But, he insists, Pakistan is neither a failing, nor a failed state. Ironically one of his most emphatic judgments (and he makes many) is that the Pakistan Army would be able to hold its own against all the challenges because of its discipline and unity and the only thing that could change this is a US invasion which the officer-class failed to oppose. This would put the Pakistani soldiers in a dilemma of obeying their commanders or responding emotionally as Muslims opposed to US activities in the region.
This is the perspective with which we must see the Pakistani reaction to the Osama killing. The establishment may not be complicit in his presence in the country, but it cannot afford to be seen as having done nothing while the US entered the country and carried out the operation. Nationalism, of the Pakistan Army variety, is therefore a means through which the GHQ seeks to keep the radicalisation of the forces at bay.

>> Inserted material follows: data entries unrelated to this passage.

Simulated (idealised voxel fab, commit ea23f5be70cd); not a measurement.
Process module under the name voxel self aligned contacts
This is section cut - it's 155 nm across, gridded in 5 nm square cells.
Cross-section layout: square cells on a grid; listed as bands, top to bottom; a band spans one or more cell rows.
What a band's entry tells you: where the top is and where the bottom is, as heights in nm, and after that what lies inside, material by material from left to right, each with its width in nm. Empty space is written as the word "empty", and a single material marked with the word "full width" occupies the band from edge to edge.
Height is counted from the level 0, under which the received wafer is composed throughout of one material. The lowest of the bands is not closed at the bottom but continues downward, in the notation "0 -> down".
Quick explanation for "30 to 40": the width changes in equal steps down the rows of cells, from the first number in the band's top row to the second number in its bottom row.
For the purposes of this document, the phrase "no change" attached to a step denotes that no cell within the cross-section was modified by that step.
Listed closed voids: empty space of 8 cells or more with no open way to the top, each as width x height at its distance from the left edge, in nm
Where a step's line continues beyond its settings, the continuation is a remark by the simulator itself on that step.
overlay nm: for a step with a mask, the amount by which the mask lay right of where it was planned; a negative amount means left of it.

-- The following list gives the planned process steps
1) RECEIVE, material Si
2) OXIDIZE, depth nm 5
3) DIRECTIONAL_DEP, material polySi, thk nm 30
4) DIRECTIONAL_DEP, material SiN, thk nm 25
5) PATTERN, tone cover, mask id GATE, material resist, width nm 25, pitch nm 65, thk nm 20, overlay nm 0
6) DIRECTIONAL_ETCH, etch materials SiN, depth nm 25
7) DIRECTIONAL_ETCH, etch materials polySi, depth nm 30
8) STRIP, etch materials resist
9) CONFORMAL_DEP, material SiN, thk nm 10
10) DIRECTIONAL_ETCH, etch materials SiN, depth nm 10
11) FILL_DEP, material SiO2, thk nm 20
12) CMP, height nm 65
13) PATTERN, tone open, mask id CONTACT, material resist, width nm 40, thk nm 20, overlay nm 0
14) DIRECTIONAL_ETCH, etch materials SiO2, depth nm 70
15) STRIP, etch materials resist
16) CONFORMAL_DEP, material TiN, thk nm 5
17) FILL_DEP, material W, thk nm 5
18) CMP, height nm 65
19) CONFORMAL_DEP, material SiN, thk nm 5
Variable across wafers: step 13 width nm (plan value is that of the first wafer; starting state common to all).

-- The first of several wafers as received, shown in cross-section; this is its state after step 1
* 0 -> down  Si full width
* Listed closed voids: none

While Lieven has provided a sympathetic portrait of Pakistan, his prescriptions are somewhat one-sided. He calls for India and the US to accommodate Islamabad’s concerns over Afghanistan, and for Sino-US cooperation to assist Pakistan whose real challenge is not so much Washington and New Delhi, but the ecological challenge — primarily the water stress — that the country faces.
Lieven’s arguments on the need to cherish and respect Pakistan are all right, but his solutions seem to demand more from others than from Islamabad.
The only way in which Pakistan’s security and its well-being can be assured in the longer run is the integration of the country into larger regional framework. But as long as Pakistan insists on seeing itself as the fortress of Islam and its relations with the US, Afghanistan and India in zero-sum terms, it cannot get on to a workable track.
It is only through better ties with New Delhi that Pakistan can also handle what he himself calls its central problem — water stress. Actually both India and Pakistan have recognised through summit meetings in January 2004 that the best means of muting their conflict is through a regional framework where Islamabad can deal with New Delhi without feeling that it is being dominated by India. The regional framework also provides the best possible way of resolving the Kashmir issue and that of Afghanistan’s border dispute with Pakistan. The emergence of a genuine South Asian Free Trade Area cannot but have benign political consequences. This is also a means by which external forces like the US, which are, as Lieven recognises, an anathema to Pakistanis, can be kept out. But Islamabad resists any effort to open up.
Riedel’s sweeping narrative and analyses sometimes misses the mark, or states the obvious. For example he places the IC814 hijack along with other terrorist actions by the Mullah Omar-Al Qaeda combine. But that’s not true. It was an autonomous action, the fourth or fifth in a series of hostage taking whose aim was to obtain the freedom of Masood Azhar. Equally, his claim that Ilyas Kashmiri was involved in the Delhi kidnaps in September 1994 also seems to be at variance with facts.
The organiser of this was Ahmed Sayeed Omar Sheikh, the British-Pakistani who is serving a life sentence in Pakistan for killing Daniel Pearl. Lastly, Riedel’s prescription on Kashmir — LoC as a permeable international border — is precisely what India and Pakistan have been discussing since 2005.
Riedel is right in saying that the only way to “change Pakistani behaviour is to engage Pakistan.” But the problem is the nature of the engagement. After all, the US has been engaged with Pakistan for a long time, but few will disagree with the fact that its returns have been mixed.
He is right in his short-term red lines that Pakistan must follow — avoid giving sanctuary to the Afghan Taliban and promoting the Lashkar-e-Tayyeba. But he, like Lieven, ignores the less glamourous, albeit slower, process of trying to fashion a larger South Asian area, by building economic and people-to-people relationships which will alter mindsets, without necessarily touching borders.
The issue is quite simple — will India and Pakistan need to resolve their well-known problems before they can become friends, or will a process of growing engagement create the conditions in which the two can become friends, allay suspicions and resolve their outstanding problems.
I for one would place my bets on the latter course.